Reinforcement Learning: Markov Decision Process

Beginner-friendly guide to Markov Decision Processes through a drone story, navigates a stochastic grid with rewards.

Imagine a busy futuristic city seen from above, a grid of rooftops, roads, and no-fly zones. Our little delivery drone starts its day at the bottom-left corner of this city grid. It carries a small package that must be delivered to a customer waiting on a rooftop at the top-right corner.

The drone can move in four directions: up, down, left, and right just like Pac-Man moving through his maze. However, not every move is safe.

Some blocks are covered by tall buildings or restricted airspaces. The drone cannot pass through restricted airspaces. attempting to do so would trigger a no-fly alert, resulting in a large negative reward (-1). Also if drone attempts to enter into block with tall building, it will bounce back to the same block.

Every regular, open block (white square) that the drone flies over costs a small amount of battery power, say -0.04 units per move. The longer it flies, the more energy it drains hence random wandering is inefficient and expensive.

Finally, when the drone reaches the delivery point, represented by a green box on the rooftop, it successfully delivers the package and earns a positive reward (+1).

Each decision, whether to go up, down, left, or right will affects not only the next position but also how much reward or penalty we accumulate. The drone must learn a policy that balances speed (efficiency) and safety (risk avoidance)

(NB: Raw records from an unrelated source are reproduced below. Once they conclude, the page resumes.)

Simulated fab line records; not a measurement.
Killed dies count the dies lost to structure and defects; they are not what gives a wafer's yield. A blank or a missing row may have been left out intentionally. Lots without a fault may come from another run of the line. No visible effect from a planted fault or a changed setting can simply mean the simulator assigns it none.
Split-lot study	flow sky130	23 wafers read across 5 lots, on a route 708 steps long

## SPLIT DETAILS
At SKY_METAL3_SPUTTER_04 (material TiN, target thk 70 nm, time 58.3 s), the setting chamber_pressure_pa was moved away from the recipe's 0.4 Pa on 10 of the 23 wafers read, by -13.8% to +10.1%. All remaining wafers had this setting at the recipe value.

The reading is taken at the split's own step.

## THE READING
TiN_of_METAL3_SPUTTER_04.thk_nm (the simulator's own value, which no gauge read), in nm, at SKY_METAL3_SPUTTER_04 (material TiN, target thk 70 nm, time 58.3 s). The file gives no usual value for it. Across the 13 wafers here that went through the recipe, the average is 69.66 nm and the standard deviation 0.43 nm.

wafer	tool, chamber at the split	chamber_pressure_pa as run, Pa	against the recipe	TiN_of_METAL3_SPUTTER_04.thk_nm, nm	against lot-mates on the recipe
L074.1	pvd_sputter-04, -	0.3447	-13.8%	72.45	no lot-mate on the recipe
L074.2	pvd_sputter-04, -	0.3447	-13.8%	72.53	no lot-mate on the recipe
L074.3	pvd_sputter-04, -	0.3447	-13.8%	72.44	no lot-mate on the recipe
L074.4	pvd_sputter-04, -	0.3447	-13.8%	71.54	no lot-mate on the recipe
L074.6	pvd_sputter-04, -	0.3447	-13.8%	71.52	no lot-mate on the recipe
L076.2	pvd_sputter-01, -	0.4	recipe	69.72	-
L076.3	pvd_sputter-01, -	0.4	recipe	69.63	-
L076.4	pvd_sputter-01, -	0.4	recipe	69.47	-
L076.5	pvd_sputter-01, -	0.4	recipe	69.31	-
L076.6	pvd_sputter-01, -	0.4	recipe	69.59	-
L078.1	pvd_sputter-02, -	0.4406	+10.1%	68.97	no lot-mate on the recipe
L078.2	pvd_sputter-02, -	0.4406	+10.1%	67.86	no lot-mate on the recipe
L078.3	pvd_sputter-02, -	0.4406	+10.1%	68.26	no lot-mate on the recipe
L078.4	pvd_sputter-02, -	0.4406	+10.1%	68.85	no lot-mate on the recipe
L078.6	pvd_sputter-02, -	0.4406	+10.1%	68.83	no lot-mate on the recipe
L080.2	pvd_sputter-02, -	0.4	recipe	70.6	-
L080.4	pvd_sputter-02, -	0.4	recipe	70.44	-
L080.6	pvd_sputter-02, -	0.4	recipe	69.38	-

To make our drone’s world easier to describe mathematically, let’s assign numbers to each block (state) in the grid. We’ll start numbering from the top-left corner (state 0) and move row by row toward the bottom-right corner (state 15).

Transition Model

The transition model defines how our drone moves between states when it takes a specific action. It tells us the probability of ending up in a next state $s'$ , given that we are currently in state $s$ and take an action $a$ .

Mathematically, it is expressed as:

P(s' \mid s, a)

This means:

Given that we are currently in state $s$ and we take action $a$ , what is the probability that we will end up in state $s'$ ?

All possible transitions can be summarized in a table or a matrix, often called the state transition probability table.

If we assume our drone’s world is deterministic, then every move behaves exactly as intended, meaning that if the drone chooses to go UP, it will always move one block up (unless blocked by a building or wall).

For example, if the drone is currently at state $s = 9$ and chooses the action $a = \text{UP}$ , it will move deterministically to state $s' = 5$ .

We can express this as:

P(s' = 5 \mid s = 9, a = \text{UP}) = 1

and for all other possible next states $s' \neq 5$ :

P(s' \mid s = 9, a = \text{UP}) = 0

But our drone doesn’t live in a perfect deterministic world. In the real city skies, wind gusts, air turbulence, and GPS drift can slightly alter its direction. Even when the drone intends to go straight up, there’s a chance it might drift sideways instead.

To capture this uncertainty, we define a stochastic transition model. Now, the probability of actually moving in the intended direction is 0.8. There is a 0.1 probability of drifting 90° left, and another 0.1 probability of drifting 90° right to the intended direction.

For example, if the drone is currently in state $s = 9$ and takes action $a = \text{UP}$ :

It moves to $s' = 5$ with probability 0.8
Moves to $s' = 8$ (left drift) with probability 0.1
Moves to $s' = 10$ (right drift) with probability 0.1 but since $s = 10$ corresponds to a building (no-fly zone), the drone cannot move there and remains in its current position $s = 9$ instead.

Hence:

P(s' = 5 | s = 9, a = \text{UP}) = 0.8

P(s' = 8 | s = 9, a = \text{UP}) = 0.1

P(s' = 9 | s = 9, a = \text{UP}) = 0.1

Policy

Now that we understand how the drone transitions between states, let’s talk about the policy, the set of rules that determines what action the drone should take in each state.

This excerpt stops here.